# Common Sense Mistakes Movie Characters Make That Drive You Mad



## Coburn (Sep 3, 2010)

Unless you are the most forgiving person in the history of filmmaking, I'm sure there's some common sense mistakes character movies make that have driven you up a wall at least once or twice (or at least pulled you out of the movie).

Can you name some of the most memorable for you?

Feel free to recall specific movie moments or general dumb character behaviors that trend through certain genres (such as people calling out "who's there?" whenever they hear/see something weird).


----------



## Pinion (Jul 31, 2013)

Women screaming constantly in emergency situations.
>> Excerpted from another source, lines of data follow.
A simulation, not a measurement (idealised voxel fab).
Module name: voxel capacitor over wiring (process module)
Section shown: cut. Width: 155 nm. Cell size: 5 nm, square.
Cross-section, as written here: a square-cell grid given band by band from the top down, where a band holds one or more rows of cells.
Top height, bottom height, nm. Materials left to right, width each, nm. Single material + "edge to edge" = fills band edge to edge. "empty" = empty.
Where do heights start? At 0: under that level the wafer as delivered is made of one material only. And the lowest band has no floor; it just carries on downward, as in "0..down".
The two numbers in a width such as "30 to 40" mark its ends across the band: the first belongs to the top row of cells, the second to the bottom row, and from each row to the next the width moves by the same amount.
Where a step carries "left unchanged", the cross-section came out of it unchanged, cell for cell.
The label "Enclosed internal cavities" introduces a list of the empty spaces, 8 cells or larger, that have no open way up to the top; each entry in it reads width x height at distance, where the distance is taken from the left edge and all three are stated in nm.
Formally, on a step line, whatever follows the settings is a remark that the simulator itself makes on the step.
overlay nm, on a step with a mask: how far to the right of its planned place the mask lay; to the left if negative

I would leave anyone who screamed in the woods for the killer to find.


----------



## Korpasov (Jul 19, 2014)

Stupid villains. If you want to shoot, shoot, don't talk.

The Top 10 Worst Movie Clichés | Cinemassacre Productions


----------



## Retsu (Aug 12, 2011)

THERE'S A MASSIVE THIN OBJECT ROLLING TOWARDS ME. LET'S RUN FORWARDS!!!
Prometheus was full of mistakes like this. 0/10.


----------



## C. C. Scott (Jun 9, 2014)

I _loooove_ how guns become magical bullet factories in 85% of action movies, unless the hero needs a daring escape of course.


----------



## fihe (Aug 30, 2012)

This isn't from a movie, but a TV show:


----------



## Medusa Miasma (Jul 13, 2014)

Omg, I think I might be a little too excited to post on this thread. :laughing:

There's a lot I can't stand about character actions and decisions in Horror and Action Movies (those are what I primarily watch)

Traveling friends not listening to the warnings of the locals about dangerous places or events as they pass through. At the very least, ask for a second opinion if you think the initial warn-er is shady! 

Reading aloud from supremely old dusty books or books that are open on an altar or pedestal in a specifically designed room. That's unforgivable- especially when the person clearly doesn't know what the words actually mean.

The entire plotline of 1408 (the movie. and after that- I can't be bothered with the book). That guy just had to explore the hotel room. He just HAD TO write about it. The stories about all the suicides and the obvious disturbed affect of the concierge. Movies like this are just a mess- people who just have to disprove/prod at/disturb things that have nothing to do with them or anyone. Ugh.

And for that matter- grave robbers. Grave robbers get no sympathy from me whatsoever if they end up in a booby trap or help hostage by the guardians of whatever they were trying to steal. 

Lawl, I would sit here and just think of more things that I can't stand. I love TV Tropes.org- and the Too Dumb to Live page is pretty much coming to mind in it's entirety. I think I'll just go and read it again.


----------



## chimeric (Oct 15, 2011)

I love those criminal reveal-alls where the culprit is so confident their scheme will go off without a hitch that they explain _everything_ to the kidnapped detective. This invariably happens about thirty pages from the end of every Nancy Drew book.


----------



## JTHearts (Aug 6, 2013)

I don't have any common sense so I wouldn't realize any mistakes.


----------



## To_august (Oct 13, 2013)

It's always hilarious to watch how character runs at full speed from a zombie or the dead ones who ominously, but so slowly they can barely move their legs, are walking behind, but never can actually run away.

Also, why terrified victims in the house always run upstairs? They suddenly forget where the door is and plan to jump out of the window?

Another common theme - gang of villains bombarding hero with bullets, but all of them seem to be the worst shooters in existence, as hero always gets out of this unharmed and kill all the bad guys with a couple of shots.


----------



## jcal (Oct 31, 2013)

It always amazes me that during car chase scenes, when the pursuer pulls along side of the pursued and is just about to shoot or run them off the road and the pursued NEVER EVER just slam on the brakes and let the pursuer shoot past them.


----------